17 April, 2012

The Woman in White - Part 1



Last Sunday I was riding home from two lovely weeks in San Jose and finishing up Walter Hartright's narrative. Chapter 15 ended just as the train pulled into the Davis station, where My Nadia was waiting to pick me up and take me back to my poor neglected kitty, who has been sleeping by my head ever since.

I managed to finish all 15 chapters via audiobook, despite starting a day late and at least two nights filled with infamously pink cocktails.
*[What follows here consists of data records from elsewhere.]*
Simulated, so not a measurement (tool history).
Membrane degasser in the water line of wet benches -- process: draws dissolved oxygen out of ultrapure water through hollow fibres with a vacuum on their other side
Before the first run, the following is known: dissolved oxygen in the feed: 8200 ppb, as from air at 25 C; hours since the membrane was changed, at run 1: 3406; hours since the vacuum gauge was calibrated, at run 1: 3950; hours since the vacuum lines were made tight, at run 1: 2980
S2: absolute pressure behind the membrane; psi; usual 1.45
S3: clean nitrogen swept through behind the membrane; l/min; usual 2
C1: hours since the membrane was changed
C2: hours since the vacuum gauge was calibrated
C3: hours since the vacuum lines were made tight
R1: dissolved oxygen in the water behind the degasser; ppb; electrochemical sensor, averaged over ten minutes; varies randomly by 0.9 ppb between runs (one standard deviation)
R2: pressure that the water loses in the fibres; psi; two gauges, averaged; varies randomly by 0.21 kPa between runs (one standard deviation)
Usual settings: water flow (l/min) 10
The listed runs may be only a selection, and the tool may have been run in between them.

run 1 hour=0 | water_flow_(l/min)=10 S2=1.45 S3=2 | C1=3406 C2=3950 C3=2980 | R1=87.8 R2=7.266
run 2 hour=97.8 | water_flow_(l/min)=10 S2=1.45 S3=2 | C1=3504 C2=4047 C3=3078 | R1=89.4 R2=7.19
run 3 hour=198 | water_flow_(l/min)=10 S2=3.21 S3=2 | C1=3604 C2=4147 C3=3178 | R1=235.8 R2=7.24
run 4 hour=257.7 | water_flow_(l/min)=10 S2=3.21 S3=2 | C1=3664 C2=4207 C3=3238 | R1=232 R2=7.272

I have been informed that these are a Hangover in a Glass. They are also delicious. In the spirit (hah) of full disclosure, we didn't drink the WHOLE bottle - there are a couple of shots left. 
Once I got back to Sacramento, motivation to move back to the Bay Area ASAP fully in place,* the "Woman in White Part I" posts started showing up in my Google reader, and I dutifully ignored them so I could formulate my own opinions - I had even bookmarked lines and stuff to talk about on the audiobook! I was so prepared to write that post on time, guys. And then... I didn't.
I have none.
I didn't start the next chunk of the read-a-long because I didn't want to color what I thought about the first part before writing about it, and now I'm not only behind in reading and posting but also in my Google reader.



Let us jump in to The Woman in White so I can start catching up. Wilkie Collins may have been a womanizing jerk with a giant forehead, but he was also at least moderately hilarious and for the First Sensation Novel Ever** he did a pretty good job of building tension - especially when Hartright is walking back to London from his mother and sister's house all alone in the middle of the night through looming hedges. The first time I heard that scene, I was driving home from MY mother's house all alone in the middle of the night through a looming forest, and when a hand reached out and grabbed his arm, I shrieked and nearly ran off the road. Scary bits of books are not my finest hour, keeping-it-together-wise.

One of the greatest aspects of this book upon a second and a half reading is that I cheer the entrance of every new character, even when I already know and either love or love-to-hate them.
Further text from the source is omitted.